The origins and history of what has become common practice, to repeat the verse and read זכר with a double segol, are summarized in a 1998 article by Yosef Peretz on a Bar Ilan website, based on the work of M. Breuer and Y. Penkower.
The story is briefly as follows:
Radak is the first to make the claim to have seen both zaykher ("five dots") zekher ("six dots") in various biblical manuscripts.
Maaseh Rav (134) of R. Issachar Baer of Vilna, the earliest anthology of the Vilna Gaon's minhagim, claims that the GRA pronounced the word זכר as zekher when he recited the verse on Shabbat Zakhor. However, R. Issachar Baer immediately cites the contradictory testimony of R. Hayyim Volozhiner -- the GRA's close disciple -- that the GRA in fact pronounced the word as zaykher, the same vocalization found in all standard chumashim; i.e., five dots, not six (R. Hayyim repeats this claim in a haskamah for Maaseh Rav dated 1817). The Mishnah Berurah recommends reading both pronunciations.
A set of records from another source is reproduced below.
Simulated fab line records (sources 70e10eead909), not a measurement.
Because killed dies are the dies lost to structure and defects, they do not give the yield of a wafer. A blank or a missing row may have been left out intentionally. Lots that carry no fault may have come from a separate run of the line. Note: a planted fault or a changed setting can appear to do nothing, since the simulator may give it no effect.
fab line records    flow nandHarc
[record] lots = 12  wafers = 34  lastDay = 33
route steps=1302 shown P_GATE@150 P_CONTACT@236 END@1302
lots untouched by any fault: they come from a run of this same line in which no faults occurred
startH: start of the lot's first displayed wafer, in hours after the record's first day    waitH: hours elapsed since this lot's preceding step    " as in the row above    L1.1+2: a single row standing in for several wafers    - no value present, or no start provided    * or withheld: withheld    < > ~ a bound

However, the oldest and most reliable versions of the Masoretic text of the Bible all read zaykher -- with five dots.
The custom of repeating זֵכֶר עֲמָלֵק only became widespread in the late twentieth century. It seems to me that out of respect for the Masoretic text -- in the entire yearly Torah reading, this is the only instance of a repeated variant pronunciation -- and to avoid what is most likely a מנהג טעות, there is far more reason not to repeat the verse than there is to repeat it.
Closely related to this discussion is ArtScroll's usage of zekher in the Ashrei prayer, in every edition of their Siddur (the Chabad Siddur also uses this pronunciation). This too is based on a purported custom of the GRA, as recorded in Maaseh Rav (28), and here too R. Hayyim Volozhiner refutes the testimony of R. Issachar Baer.
There is no textual basis for this vocalization, either in the Masoretic Bible or in any variant manuscript, all of which have זֵכֶר in Psalms 145:7. Like the zaykher/zekher repetition of Parashat Zakhor, the ArtScroll Siddur imposes an obscure practice on mainstream traditional Judaism, without due reverence for its centuries-old liturgical tradition.
Postscripts - אחר כך מצאתי:
See also R. Menachem M. Poliakoff, Minhagei Lita - Customs of Lithuanian Jewry (Baltimore: 2009), p. 53:
Despite the suggestion of the Mishnah Berurah to repeat the word zeicher to accommodate the opinion that the reading is zecher, in the Telshe Yeshivah and most other places in Lithuania they did not repeat it. In fact, according to former talmidim, they did not observe this custom even in Radin, where the Chafetz Chaim (author of the Mishnah Berurah -dsz) had his Yeshivah.
My humble opinion is even if this repetition is permitted, it is certainly bad practice because it publicly introduces an element of doubt into the accuracy of the mesorah.
See, however, Hershel Schachter, Nefesh Ha-Rav (Jerusalem: 1994), p. 111 and Yom Kippur Machzor with Commentary Adapted from the Teachings of Rabbi Joseph B. Soloveitchik (New York: 2006), p. xxxv. Rabbi Soloveitchik is said to have repeated the verse beginning זֵכֶר in Ashrei with the alternate vocalization (note that the positions attributed to Maaseh Rav and R. Hayyim Volozhiner in the Yom Kippur Machzor are incorrectly reversed). With rare exception, Rabbi Soloveitchik did not recommend his personal liturgical or halakhic practices to his students. See Schachter, Nefesh Ha-Rav, pp. 3-4.